Loyalty – it’s showing faithfulness to our commitments, vows or an allegiance to someone or a cause.

The political scene is difficult. A man named Sheba effectively drew the 10 tribes further in their distance from supporting David being reinstated over them. His rebellion caused David to act strongly in tapping this down. Joab being overlooked in leading the troops this time (which is fascinating) David places another in leadership. His slowness to act results in his murder by Joab’s hands. Taking charge, they find Sheba holed up in a city where a woman intercedes on behalf of the people, and in turn, they as a city cut off Sheba’s head and toss it over the wall. The revolt is over.

The 10 tribes had argued with Judah over who was a greater supporter of David in the previous chapter. Yet, their response reveals their words were just lip service as they backed the treachery of Sheba. In all this, Judah remained loyal to David. Their support is astounding and wonderful.

There is much to be said in this day and age about loyalty. So many things come and go, many things press in upon us. As the world has become more anti-Christian, it can be a temptation to neglect the things we stand for, the loyalty to our own King. We slip here and there, we fail in our commitment and all too many times take the easier route not to be left standing alone on some matter.
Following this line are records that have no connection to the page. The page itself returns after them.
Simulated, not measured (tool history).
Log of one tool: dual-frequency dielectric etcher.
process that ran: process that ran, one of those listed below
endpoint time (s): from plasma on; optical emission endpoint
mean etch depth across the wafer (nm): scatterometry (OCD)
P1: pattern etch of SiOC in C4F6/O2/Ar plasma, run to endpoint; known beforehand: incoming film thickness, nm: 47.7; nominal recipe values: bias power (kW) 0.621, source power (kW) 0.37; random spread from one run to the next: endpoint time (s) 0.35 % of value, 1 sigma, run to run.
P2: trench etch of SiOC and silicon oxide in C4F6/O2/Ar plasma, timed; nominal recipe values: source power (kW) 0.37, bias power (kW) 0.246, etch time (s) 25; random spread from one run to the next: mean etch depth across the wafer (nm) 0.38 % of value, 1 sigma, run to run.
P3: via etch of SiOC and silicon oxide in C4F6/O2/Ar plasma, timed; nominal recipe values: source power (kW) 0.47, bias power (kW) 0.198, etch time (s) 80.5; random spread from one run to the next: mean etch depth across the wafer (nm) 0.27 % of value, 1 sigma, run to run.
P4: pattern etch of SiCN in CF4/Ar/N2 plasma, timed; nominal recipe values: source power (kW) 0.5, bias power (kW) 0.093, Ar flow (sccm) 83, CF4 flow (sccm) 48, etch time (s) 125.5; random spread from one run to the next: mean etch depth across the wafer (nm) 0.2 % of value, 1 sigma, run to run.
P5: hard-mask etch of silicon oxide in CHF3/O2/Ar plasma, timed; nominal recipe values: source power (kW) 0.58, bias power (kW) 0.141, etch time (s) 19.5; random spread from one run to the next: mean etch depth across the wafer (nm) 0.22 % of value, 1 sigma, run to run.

But our loyalty to Jesus is of utmost importance. We must have the Holy Spirit directing our resolve and determination to follow no matter what. As the tribe of Judah stood alone, many times so do we. We want to take the easy route and not deal with the effects of such loyalty to Him.

Therefore I, the prisoner for the Lord, urge you to walk worthy of the calling you have received,  2  with all humility and gentleness, with patience, accepting one another in love,  3  diligently keeping the unity of the Spirit with the peace that binds us.

Ephesians 4:1-3 HCSB 

As one commentator wrote, we don’t make the unity of the Spirit, we keep the unity of the Spirit.

Just as Judah was loyal to David, in the same way, we must remain loyal to Jesus despite the mocking and hardship. Even when our own desires rise up, the battles of which we wage continually, our loyalty is so important. And yes, even when we go through the hard times, those aspects when He seems so distant to our requests, our needs – our loyalty to our King matters.

2 Samuel 20 Commentary

by Brad Boyles

Concubines, intestines, and a severed head being thrown over a wall! This chapter is not for the faint of heart. Coming off the heels of a civil war, David is drawn back in. At the end of 2 Samuel 19, there were glimpses of a dispute brewing. Here in 2 Samuel 20, we read of a man named Sheba who successfully managed to pull the 10 tribes of Israel away from David’s kingdom.

However, before we get into that, why did David go back to Jerusalem and put his 10 concubines under watch? This was a sad and direct result of both David and Absalom’s sin. David should not have taken them as concubines in the first place, and if you remember, Absalom raped these women on the roof in plain sight of all of Israel. Because of that fact, David would have been viewed as detestable if he were to become intimate with them after they had been defiled by Absalom. It is a horrific ending to their lives, but David, in mercy, makes sure all their needs are provided for.

“He could not well divorce them; he could not punish them, as they were not in the transgression; he could no more be familiar with them, because they had been defiled by his son; and to have married them to other men might have been dangerous to the state: therefore he shut them up and fed them – made them quite comfortable, and they continued as widows to their death.”

Adam Clarke

Now, let’s get back to the action. In the previous chapter, David demoted Joab and promoted Amasa to the position of commander. As we find out here in 2 Samuel 20, Amasa was not a great military leader. David gave him an order and he failed to follow through. Whether it was because of jealousy, weakness, or loyalty we do not know, but Joab felt it was necessary to end Amasa’s life.

In Eastern culture, it is customary to greet a man by kissing his beard. Joab pretended to do this while driving a dagger through Amasa’s stomach, ripping out his bowels. Unfortunately, this is the way Joab operated. He was so bold as to murder the army commander in front of his soldiers and those men then turned around and immediately followed Joab!

From there, Sheba was next on the list. But David’s army would not capture him. The people inside the city feared David’s army and they turned on Sheba, cutting off his head and throwing it over the wall to satisfy Joab and his men. This inflammatory feud between the tribes of Israel and the tribe of Judah foreshadows what we will see later when the nation is shattered into two factions led by different kings.